His album Love, Pain & the Whole Crazy Thing featured songs that summed up his life, many of them joyous and written in the afterglow of meeting Nicole, and were all about the man he wanted to be, the man who didn’t let anybody down, the man who let go and surrendered to love. Except he wasn’t quite that man yet. Instead of touring and doing the talk-show circuit, he chose rehab.
It didn’t help him that a woman called Amanda Wyatt, a 23-year-old part-time model, claimed in a tabloid newspaper that she had a long-standing affair with him that ended just prior to his marriage. There were other tabloid reports of her kissing him again just before his flight to rehab. Not surprising, he felt hunted. Not surprisingly, he has avoided the press. For the first few months of this year,Urban seemed to be in hiding. We have not been waiting too long – about 20 minutes – when his American publicist appears, beaming. “You will love Keith. He’s so easy.”

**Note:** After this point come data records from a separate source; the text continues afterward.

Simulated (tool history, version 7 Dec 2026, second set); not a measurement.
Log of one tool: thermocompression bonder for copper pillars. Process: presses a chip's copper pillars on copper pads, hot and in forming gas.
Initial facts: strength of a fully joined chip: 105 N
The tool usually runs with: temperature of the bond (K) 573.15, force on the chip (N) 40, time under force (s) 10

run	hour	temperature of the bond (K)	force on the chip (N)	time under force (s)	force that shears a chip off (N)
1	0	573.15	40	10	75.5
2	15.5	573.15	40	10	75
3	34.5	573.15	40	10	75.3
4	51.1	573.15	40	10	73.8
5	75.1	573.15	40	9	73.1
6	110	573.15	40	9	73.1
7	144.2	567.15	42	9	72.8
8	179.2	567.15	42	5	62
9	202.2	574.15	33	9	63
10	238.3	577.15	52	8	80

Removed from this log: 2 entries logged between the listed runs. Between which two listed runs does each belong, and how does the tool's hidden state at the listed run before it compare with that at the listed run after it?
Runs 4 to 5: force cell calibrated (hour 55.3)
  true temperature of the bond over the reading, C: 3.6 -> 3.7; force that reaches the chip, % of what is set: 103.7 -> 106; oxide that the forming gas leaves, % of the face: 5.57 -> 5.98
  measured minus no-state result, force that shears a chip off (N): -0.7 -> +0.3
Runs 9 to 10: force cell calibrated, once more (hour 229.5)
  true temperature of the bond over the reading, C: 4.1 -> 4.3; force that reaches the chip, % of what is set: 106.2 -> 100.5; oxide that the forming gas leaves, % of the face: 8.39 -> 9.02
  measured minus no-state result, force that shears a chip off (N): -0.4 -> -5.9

Easy. The word frightens me. I remembered reading an interview that Urban had done last year. The word that kept running through it, repeating itself with a gloomy, doomy determination, was peaceful. Peaceful was the word he used to describe his life. A few days later he was in rehab. So I couldn’t help wondering whether easy was the new peaceful.
The tour bus pulls up. It smells of Dior Homme. Keith’s fiddling with a broken bottle of perfume. Earlier he had tried to transfer it to another plastic bottle. It’s a good smell for him. Fresh yet musky, heady yet light, clean, sharp, intense. He is wearing a black T-shirt, dark denim, a sprinkling of stubble and a piercing but friendly look.
The first thing you notice about Keith is that he is heartbreakingly handsome, much more handsome than any picture I have ever seen of him. His eyes are grey-green flecked with teal, and he fixes them on you. You get the impression that some people who are shy always look down or away. Maybe Keith did that once. It’s almost as if he went to the other extreme to combat it. He not only looks right at you, he welcomes you to look right at him. He doesn’t flinch. He gets us water, jokes he’s drinking a lot of that these days, apologises that he’s smelling “a little pungent” because of the broken Dior Homme. He’s almost easy. He’s not a coiled spring. He’s not jumpy, but yes, there is a low-grade intensity about him at all times. The bus will take them around Europe to modest venues of around 2,000 people. Does it feel like he’s starting all over again? “I like the way everything connects and you feel the energy from the crowd.” Perhaps in Europe the Love and Pain album is easier to digest, rockier. His 2004 album, Be Here, sold more than 3m copies in the US, and he says that people here in Europe feel more familiar with that.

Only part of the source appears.